The venerable UNG Make: An ancient build tool that works great and is still better than most alternatives
Use Cases and Deployment Scope
Our team uses GNU Make to build any of our software projects once they have reached a reasonable level of complexity. We use it to build Go, C, and Fortran-based projects to provide simple "make build" or "make test" steps to compile code and run tests. It's an old-fashioned tool, and I wish there were better tools available, but none of the contenders seem to have the simplicity and extensibility that Make does. Other devices seem to be language-specific and specialized for specific ecosystems (e.g., maven or Gradle are great for Java, but not for C projects). Batch files are simpler but don't perform as well and don't provide as much out-of-the-box flexibility (e.g., ability to compile only specific files rather than a full build).
Pros
- Dependency tracking (only re-build files if needed)

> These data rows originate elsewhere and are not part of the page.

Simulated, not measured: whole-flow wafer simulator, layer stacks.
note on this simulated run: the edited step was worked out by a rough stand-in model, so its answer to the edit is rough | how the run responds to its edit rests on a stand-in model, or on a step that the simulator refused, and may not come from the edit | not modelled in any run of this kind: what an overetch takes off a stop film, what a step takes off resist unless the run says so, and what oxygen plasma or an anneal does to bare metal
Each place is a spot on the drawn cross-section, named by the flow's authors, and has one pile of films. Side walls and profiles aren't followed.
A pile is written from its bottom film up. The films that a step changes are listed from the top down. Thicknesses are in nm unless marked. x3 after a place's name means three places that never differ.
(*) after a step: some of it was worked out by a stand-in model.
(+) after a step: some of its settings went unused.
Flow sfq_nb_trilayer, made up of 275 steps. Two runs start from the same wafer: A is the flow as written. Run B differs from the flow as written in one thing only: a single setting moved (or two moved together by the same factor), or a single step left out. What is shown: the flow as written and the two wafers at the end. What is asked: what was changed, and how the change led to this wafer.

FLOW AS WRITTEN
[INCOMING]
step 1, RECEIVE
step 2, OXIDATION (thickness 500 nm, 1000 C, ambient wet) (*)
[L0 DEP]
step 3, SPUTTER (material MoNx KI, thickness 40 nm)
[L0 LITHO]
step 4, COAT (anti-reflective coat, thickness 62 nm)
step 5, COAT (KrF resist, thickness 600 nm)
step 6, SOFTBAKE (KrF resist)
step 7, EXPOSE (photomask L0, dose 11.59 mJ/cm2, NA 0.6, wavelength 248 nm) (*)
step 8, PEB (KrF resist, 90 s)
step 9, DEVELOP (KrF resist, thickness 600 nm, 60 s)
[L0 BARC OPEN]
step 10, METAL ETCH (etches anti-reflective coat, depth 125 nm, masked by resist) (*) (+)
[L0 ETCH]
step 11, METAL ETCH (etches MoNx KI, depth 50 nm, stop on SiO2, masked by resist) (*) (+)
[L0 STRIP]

- Simple to integrate with existing command-line tools
Cons
- No dependency management tools (but there are no cross-platform tools of this type anyway)
- Tedious to do cross-compilation (Debug & Release builds, 32- and 64-bit builds, x86/ARM builds)
Likelihood to Recommend
GNU Make is a great tool for simple builds where language-specific options are not available, or to provide shortcuts for common commands (e.g., "make build" as shorthand for "go build ..." with a bunch of flags). However, it is complementary to other build systems. It does not replace them, which is perhaps one of its greatest strengths as well (works with existing ecosystem instead of trying to do everything). GMU Make it simple to get started with, and the philosophy of understanding how sources map to outputs, as well as the dependency graph, are beneficial.